(Repeats, without changes, story first published on Friday)
* Big inflows fail to rouse equity markets; IPOs absorb cash
* IPO activity nears levels seen in tech bubble in 2000
* Recent U.S. IPO firms largely unprofitable -Redburn
* Short sellers targeting recent IPOs -Markit
By Tricia Wright
LONDON, May 2 Firms are queuing up to list on
equity indexes, sucking cash from existing listed stocks and
fuelling worries that these high flotation volumes could be
signalling an impending market fall.
So far this year, the value of initial public offerings
(IPOs) worldwide has soared close to levels last seen in the
dying days of the tech bubble of 2000, supported by central bank
policies that have pumped out cheap money and underpinned market
gains over the past five years.
While high levels of IPOs can be healthy, feeding firms
capital to expand their businesses, valuation ratios on a number
of stocks entering the market have risen to levels that can
signal the market is due for a sharp correction.
Investors have been dumping shares in recently-floated firms
especially in the tech sector as concerns mount about
valuations, reviving memories of the dotcom crash.
These IPOs are also soaking up cash. Despite huge inflows
into equities since the start of the year, the MSCI All-Country
World index, which tracks shares in 45
countries, is trading only slightly higher over the period.
"The new paper which is coming to market is diluting the
technical support from fund flows... It does leave us
vulnerable," Ian Richards, global head of equities at Exane BNP
"We know that there's still a big IPO pipeline ... Some of
those deals will try to be squeezed through, then potentially
that's a suppressant for markets."
Global-listed IPO volume, at $65.8 billion via 331 deals so
far in 2014, represent the highest year-to-date value since 2010
and are just shy of a 2000 peak, data from Dealogic shows.
Meanwhile, equity funds globally have taken in more than $84
billion this year, according to EPFR Global data.
"Many times, what fund managers will do is that they will
make sales in the secondary market to subscribe to those
(initial public) offerings," Ashish Misra, head of investment
policy at Lloyds Bank Private Banking, said.
PORK IPO PULLED
While the IPO stream remains robust, many of the companies
listing have poor quality earnings. The proportion of U.S.
companies coming to the market that are unprofitable is now at
74 percent, its highest since 1999, analysts at Redburn said.
Concerns about overstretched valuations have meant scant
demand for new firms that might once have drawn huge interest.

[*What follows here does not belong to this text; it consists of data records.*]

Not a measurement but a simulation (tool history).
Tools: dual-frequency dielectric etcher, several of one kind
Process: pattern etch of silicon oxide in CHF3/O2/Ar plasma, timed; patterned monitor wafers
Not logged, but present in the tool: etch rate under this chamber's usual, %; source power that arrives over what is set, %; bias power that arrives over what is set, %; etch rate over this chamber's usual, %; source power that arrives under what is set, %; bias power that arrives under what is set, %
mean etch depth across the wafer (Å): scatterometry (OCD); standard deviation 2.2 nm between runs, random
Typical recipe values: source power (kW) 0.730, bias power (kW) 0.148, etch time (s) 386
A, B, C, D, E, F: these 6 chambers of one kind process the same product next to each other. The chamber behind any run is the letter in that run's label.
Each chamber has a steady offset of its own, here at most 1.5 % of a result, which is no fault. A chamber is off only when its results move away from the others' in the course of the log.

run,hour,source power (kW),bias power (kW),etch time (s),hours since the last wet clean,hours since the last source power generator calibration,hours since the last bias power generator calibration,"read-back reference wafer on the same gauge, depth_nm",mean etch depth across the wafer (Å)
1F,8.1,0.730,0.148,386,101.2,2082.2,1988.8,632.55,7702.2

Chinese pork producer WH Group, for example, pulled
its Hong Kong IPO after failing to get the valuation it wanted
while some recently floated web-based firms are trading below
their issue prices.
These include King Digital Entertainment, parent
company of mobile game "Candy Crush Saga", white goods retailer
AO World, and online takeaway service Just Eat -
which achieved a heady valuation of 1.5 billion pounds ($2.5
billion), over 100 times its earnings of 14.1 million pounds.
"It's become very dangerous," George Godber, manager of the
CF Miton UK Value Opportunities Fund, said.
"Once you start creating losses in the system, then you
force people to sell down other positions... (And) nobody in the
teeth of a bear market will pay record multiples for something
that 'sounds like a good idea'."
Markit data shows that short sellers - who sell borrowed
shares, hoping to buy them back more cheaply and pocket the
difference - have been targeting stocks which floated in 2013.
In the three months after listing, the nine most borrowed
stocks fell by more than 30 percent, it said.
"As IPOs do well, you then get into a frenzy," Miton's
Godber said. "The banks are there to make money from
transactions, not from the success of them ... and the quality
(of companies floating) hugely deteriorates."